Salt also corrodes infrastructure over time. It damages paved surfaces, including roads, sidewalks, and bridges. Over-application of road salt has even worn away Vermont’s state house steps. “It gets into the sidewalk and starts cracking pavement,” points out Carpenter.
When salt corrodes pipes, it can release lead and other dangerous heavy metals, contaminating our drinking water. Dissolved salt infiltrates groundwater and winds up in wells, reservoirs, and other sources of drinking water. Road salt is made of sodium chloride – the same stuff on your dining room table, just in bigger granules. Imagine grabbing the saltshaker and dumping it into your water glass. It’s unpleasant for everyone, but for people who are on low-salt diets or managing high blood pressure, the uptick in salinity can actually undermine their health.

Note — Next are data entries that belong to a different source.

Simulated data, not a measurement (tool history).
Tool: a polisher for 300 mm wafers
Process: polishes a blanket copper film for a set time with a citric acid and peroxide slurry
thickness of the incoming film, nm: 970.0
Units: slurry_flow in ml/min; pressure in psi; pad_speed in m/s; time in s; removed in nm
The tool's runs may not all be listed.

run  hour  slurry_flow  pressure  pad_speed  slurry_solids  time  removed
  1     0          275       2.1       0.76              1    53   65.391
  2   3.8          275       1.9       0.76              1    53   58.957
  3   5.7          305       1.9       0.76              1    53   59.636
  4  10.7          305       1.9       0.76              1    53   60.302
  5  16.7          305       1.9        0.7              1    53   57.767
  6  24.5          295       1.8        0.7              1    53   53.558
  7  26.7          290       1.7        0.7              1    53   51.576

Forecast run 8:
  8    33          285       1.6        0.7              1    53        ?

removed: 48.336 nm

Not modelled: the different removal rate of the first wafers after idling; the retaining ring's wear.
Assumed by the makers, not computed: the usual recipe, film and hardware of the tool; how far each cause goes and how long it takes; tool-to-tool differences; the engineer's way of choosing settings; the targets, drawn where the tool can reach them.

Some animals, like moose and deer, also like to lick up salt from paved surfaces. This can harm the animals’ health, or worse, lure them onto roads and cause dangerous car accidents. Salt can also sicken pets and hurt their paws.

“The amount of road salt use has been steadily increasing as we pave more roads, sidewalks and parking lots. At the same time climate change has created more frequent freeze-thaw cycles, causing icier conditions and more salt running off our roads, polluting our lakes and ponds – including Vermont’s Lake Champlain.
Growing up in Vermont, the only folks that wore spikes or crampons on their boots were serious ice climbers and mountaineers. Now everyone and their grandmother can’t leave the house for a walk around the block without some sort of tractions spikes on their shoes to stay upright on the icy sidewalks.”
–Julie Silverman, Lake Champlain Lakekeeper
Getting Unnecessary Road Salt Off the Streets
It may be unrealistic to stop using road salt completely, but there are common-sense steps we can take to scale back its overuse. The Chloride Contamination Reduction bill, currently in front of the Vermont legislature, would create a voluntary education program for cities, towns, and de-icing companies to help them use salt more responsibly and sparingly.
The program would encourage salt applicators to embrace alternatives, like more effective plowing, better blades to scrape snow off, and the use of brine solutions or sand instead of salt. It would also encourage best practices, like using the minimum necessary amount of salt and not applying it in temps under 15 degrees, when it isn’t effective. The program wouldn’t stop anyone from clearing our streets, but it would help them do so as safely as possible.
A Less Salty Future for Vermonters
“In Vermont, we’re looking to catch up with neighbors in New York and New Hampshire,” says Carpenter. Similar programs in those states have shown that we can decrease our salt usage without compromising safety. Simple adjustments in our salting practices can protect our waterways, wildlife, and drinking water, while keeping our paths clear. This bill is an obvious win for Vermonters and our environment.

Be a Smart Salter
It only takes one teaspoon of salt to pollute five gallons of water. Here’s how you can help reduce your salt use to protect our water.
- Shovel: Clear snow from sidewalks and driveways before it turns to ice. The more snow you remove, the less salt you will need, and the more effective it will be.
- Scatter: If you use salt, scatter it so there is about three inches of space between the grains. A coffee mug of salt is enough to treat an entire 20-foot driveway!
- Sweep: Once the salt has done its job, sweep the extra so you can reuse it for another storm.
- Switch: Salt doesn’t work when the pavement temperature is below 15 degrees Fahrenheit or colder. Switch to sand or use a different deicer that works at lower temperatures.